Higher Rate Tax Payers up 43% in the last 3 years

Higher Rate Tax Payers up 43% in the last 3 years
In total 2.5m taxpayers will have to pay higher and additional rate tax for the first time, with the situation unlikely to improve before 2029 at the earliest, based on the latest freeze extension announced at the Budget.
There will be 6.3m higher rate taxpayers in the current tax year 2024-25, up 43% from 2021-22, and 1.13m paying the 45% additional rate tax, more than double the number just three years ago!
It is not only income tax take which is generating millions in extra tax for the Treasury. Changes to dividend tax and the virtual removal of the tax free allowance to the current £500 limit means that individuals earning income from dividends will face higher tax bills.

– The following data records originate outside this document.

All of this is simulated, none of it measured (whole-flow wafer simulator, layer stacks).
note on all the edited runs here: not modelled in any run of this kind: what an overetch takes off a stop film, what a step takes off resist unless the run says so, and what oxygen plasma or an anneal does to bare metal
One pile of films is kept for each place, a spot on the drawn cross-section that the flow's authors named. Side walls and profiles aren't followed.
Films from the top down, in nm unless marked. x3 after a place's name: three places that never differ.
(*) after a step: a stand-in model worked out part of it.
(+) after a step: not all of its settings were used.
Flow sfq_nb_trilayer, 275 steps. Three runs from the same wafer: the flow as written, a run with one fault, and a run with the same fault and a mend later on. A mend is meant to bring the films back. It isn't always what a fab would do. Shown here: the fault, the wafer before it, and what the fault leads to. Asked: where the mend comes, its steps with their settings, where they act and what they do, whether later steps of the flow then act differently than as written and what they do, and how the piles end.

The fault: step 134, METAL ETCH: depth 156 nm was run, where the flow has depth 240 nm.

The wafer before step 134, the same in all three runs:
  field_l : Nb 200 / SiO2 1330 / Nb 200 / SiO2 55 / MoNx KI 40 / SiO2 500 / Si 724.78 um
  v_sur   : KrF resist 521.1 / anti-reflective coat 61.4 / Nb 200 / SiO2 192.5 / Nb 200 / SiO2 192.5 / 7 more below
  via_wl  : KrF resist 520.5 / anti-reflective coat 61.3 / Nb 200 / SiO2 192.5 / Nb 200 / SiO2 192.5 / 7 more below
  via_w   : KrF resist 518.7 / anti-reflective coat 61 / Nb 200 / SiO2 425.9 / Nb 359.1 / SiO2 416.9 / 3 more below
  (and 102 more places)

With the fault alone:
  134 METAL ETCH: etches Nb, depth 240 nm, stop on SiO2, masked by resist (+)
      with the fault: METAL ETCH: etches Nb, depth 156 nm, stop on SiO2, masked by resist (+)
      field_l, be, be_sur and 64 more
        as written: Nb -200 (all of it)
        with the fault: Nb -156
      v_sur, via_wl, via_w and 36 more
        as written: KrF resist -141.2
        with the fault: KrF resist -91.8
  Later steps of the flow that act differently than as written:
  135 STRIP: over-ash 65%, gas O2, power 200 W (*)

In the current tax year, it is predicted that taxpayers will pay £17.8bn in dividend tax, up £960m in a single tax year.
The latest HMRC figures, released in December, showed that tax revenues from April to November hit a record high of £537bn, with a huge increase in capital gains tax (CGT), up £15bn.
There was a surge in disposals since October, largely due to expectations that CGT would be cut at the Budget on 30 October. There was huge hike in CGT disposals in October and November, totalling £471m over the two months, up £125m compared with £346m the previous year. November CGT receipts were £222m, up from £172m; normally these figures are quite stable month to month with little fluctuation.
The impact of fiscal drags means it is critical to do some basic tax planning, with savings a good place to start.
Basic rate taxpayers can receive up to £1,000 in interest from savings accounts each year without paying tax, while higher rate taxpayers can receive up to £500. But it is important to note that additional rate taxpayers receive no allowance on savings interest, except when money is held in ISA products, up to the annual £20,000 limit.
Dividends are an area to watch closely, with income from stocks and shares, ISA’s are protected from dividend tax, so this can be an efficient way to save.
For investments outside an ISA, the first £500 of dividend income is free of tax in the current tax year.